Tuesday, May 25, 2021

THE REVELATION

 An important article of property in Momma’s home was her noodle board, or, as she called it in Yiddish  lukshen bret This was a flat, rectangular board, 3/4" thick, about 32" in width, and 24" in depth. There was affixed to one of the board's long sides a strip of wood about 2-1/2" in height facing downward so that when placed on a kitchen table, the board could not move forward. There was a similar piece of wood on, the other side, facing upward, which prevented ingredients being mixed on the board from spilling off. I doubt the board was purchased in a store. More likely, it was made by Joe Wishik, our mishpocheh, (family) (master carpenter. Both sides of the board were used by turning it over and reversing the front and back. This was necessary because Momma was Orthodox Jewish and one side was used for dairy and the other pareve (contain neither meat nor dairy). 

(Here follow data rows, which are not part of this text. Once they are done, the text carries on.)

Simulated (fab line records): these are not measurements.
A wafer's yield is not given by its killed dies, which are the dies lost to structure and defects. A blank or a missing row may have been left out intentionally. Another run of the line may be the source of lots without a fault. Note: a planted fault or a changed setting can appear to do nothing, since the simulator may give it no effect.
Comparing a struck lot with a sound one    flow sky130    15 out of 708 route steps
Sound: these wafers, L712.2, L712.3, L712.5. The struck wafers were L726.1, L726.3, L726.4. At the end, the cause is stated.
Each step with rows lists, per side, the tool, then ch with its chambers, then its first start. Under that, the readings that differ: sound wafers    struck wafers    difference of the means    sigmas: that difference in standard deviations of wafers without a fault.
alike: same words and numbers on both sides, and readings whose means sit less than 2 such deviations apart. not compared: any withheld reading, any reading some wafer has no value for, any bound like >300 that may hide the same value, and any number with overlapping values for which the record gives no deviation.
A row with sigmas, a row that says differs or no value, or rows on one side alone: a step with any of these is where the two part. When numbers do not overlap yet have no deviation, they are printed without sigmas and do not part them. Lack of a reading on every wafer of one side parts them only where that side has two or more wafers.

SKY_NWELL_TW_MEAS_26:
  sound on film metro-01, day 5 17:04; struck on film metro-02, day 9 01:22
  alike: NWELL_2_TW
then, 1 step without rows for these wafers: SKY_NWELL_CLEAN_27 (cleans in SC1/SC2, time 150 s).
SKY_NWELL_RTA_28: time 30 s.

While the lukshen bret was used to make egg noodles, hence its name, it  was, more importantly, the culinary temple from which Momma's hands turned out her delicious cheese and raisin rogelach, strudel, honey and sponge cakes, hamantashen, challahs, apple pies and tsibale kichels (onion cookies). It was also used to make verenickes, known in Eastern European restaurants as pirogen or pierogis. These were small dough dumplings filled with either mashed potatoes and onions or blueberries, served either boiled or fried, and together with sour cream. The dough was made from flour and water, no eggs, flattened out on the lukshen bret by Momma using her rolling pin or, as she called it, valger-holtz. It was a time when glass and stemware and extra kitchen utensils were beyond our means and our drinking glasses were used Yahrzeit (memorial) glasses. These were not the small ones available today, but thick, sturdy glasses (I cannot recall ever seeing one break) with its open end having a diameter of about 4 inches. The open end was placed on the flattened dough, twisted, and produced a perfectly sized piece of flat, circular dough. The filling was spooned onto the dough, the edges folded over the filling and pinched closed. It was then boiled and eaten boiled or fried. 

Momma ultimately moved from Middle Village to Florida, but did return most summers and spent several weeks with my wife, Ethyl, and me. While visiting, she made good use of her sorely missed culinary skills. One day, while making verenickes, she suddenly
smiled with a broad grin (Momma did not easily smile, except in relation to her grand and great-grandchildren) and exclaimed, “That's how she did it!” “Who,” Momma was asked. “Bobba,” she replied, referring to my father's mother, the only grandparent who came to America and the only one we knew. Momma explained when Bobba lived with us she watched her make verenickes and observed Bobba with a quick hand motion was able to make a perfectly shaped verenicke. Despite for well over 50 years trying to duplicate her mother-in-law's hand movement, Momma was unable to do so. That is, until that one summer day in the twilight of her life when it was in some inexplicable manner revealed to her. Perhaps it was a loose string in her long life she wished tucked into place, or perhaps in anticipation of their meeting once again, it was Bobba's hand that guided Momma's.